The fact of the matter is, you probably use geometric sizing quite a bit without even thinking about it.
When used correctly, this concept can help you win your opponent’s stack more often when holding a strong poker hand as it makes it easier to get as many chips in the pot as possible.
Pot Geometry Basics
In the simplest of terms, geometric bet sizing represents the correlation between the bets made on each street and the final size of the pot.
The bigger the each individual bet, the bigger the final pot will be – that’s pretty self-explanatory.
But what does geometry have to do with it? Let’s look at an example to make it clear what we’re talking about.
For example, you raise from the button from J♥10♥, making it 2.5 big blinds and the big blind defends. The flop comes 9♥8♣7♦, giving you the nuts.
The big blind checks to you and you c-bet for just 2 big blinds. They call and you proceed to the turn of 2♠ with 10 big blinds in the pot.
They check again and you bet bigger this time around, making it 7.5 big blinds (75%) of the pot. The opponent calls and the pot is now 25 big blinds.
The river bricks out as it comes 3♥. You bet for 75% of the pot again and they call. The final tally is that you win the pot of 62.5 big blinds.
But what happens if you start off by betting bigger on the flop? If you made it 75% of the pot on the flop and then kept your turn and river bets 75% of the pot as well, you would end up winning a significantly larger pot of 90 big blinds.
You can see how geometric progression here can be used to help you win bigger pots when you have a big hand and why this is an important concept to consider when thinking about extracting value.
Understanding the Idea of Geometric Bet Sizing
When you have a big hand, you ideally want to get all of your opponent’s chips in the middle. The concept of geometric bet sizing, often used by solvers, is used to facilitate this.

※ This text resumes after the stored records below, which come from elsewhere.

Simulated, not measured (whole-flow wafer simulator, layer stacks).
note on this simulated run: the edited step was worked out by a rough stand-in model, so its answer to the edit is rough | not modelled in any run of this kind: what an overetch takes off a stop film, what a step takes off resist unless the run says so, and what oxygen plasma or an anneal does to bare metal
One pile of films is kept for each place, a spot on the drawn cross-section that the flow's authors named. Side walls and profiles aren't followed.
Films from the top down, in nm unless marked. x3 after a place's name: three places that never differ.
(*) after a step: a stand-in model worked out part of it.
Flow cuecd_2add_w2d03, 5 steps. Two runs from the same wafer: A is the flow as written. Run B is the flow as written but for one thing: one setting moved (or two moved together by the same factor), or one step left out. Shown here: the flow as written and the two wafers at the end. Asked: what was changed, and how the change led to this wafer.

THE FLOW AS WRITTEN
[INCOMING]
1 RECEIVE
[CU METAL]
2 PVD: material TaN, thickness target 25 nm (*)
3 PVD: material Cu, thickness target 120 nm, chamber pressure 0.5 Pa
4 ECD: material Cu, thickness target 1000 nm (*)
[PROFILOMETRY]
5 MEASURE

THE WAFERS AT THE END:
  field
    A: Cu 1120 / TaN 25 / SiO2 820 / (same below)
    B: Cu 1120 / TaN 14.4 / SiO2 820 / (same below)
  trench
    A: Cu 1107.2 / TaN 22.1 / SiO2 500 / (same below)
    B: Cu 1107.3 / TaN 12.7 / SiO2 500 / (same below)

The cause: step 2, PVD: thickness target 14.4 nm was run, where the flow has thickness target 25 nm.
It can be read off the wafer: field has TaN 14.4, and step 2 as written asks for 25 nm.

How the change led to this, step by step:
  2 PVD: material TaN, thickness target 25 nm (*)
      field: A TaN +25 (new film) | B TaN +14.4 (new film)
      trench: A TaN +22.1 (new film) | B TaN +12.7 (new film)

In the simplest of terms, it tells you what (same) percentage of the pot you should bet on each street to get the stacks in the middle by the river.
For example, you find yourself in a 3-bet pot holding pocket aces with 31 big blinds in the middle and 85 big blinds behind.
Geometric bet sizing tells us that you should bet 76% of the pot on the turn to set up the 76% pot shove on the river (23.5 big blinds followed by 61.5 big blinds).
This is a very useful concept, but the one that you should only use in certain spots. If geometric bet sizing requires you to overbet the pot but you’re not the one with the nut advantage, you should stick to a more traditional sizing plan.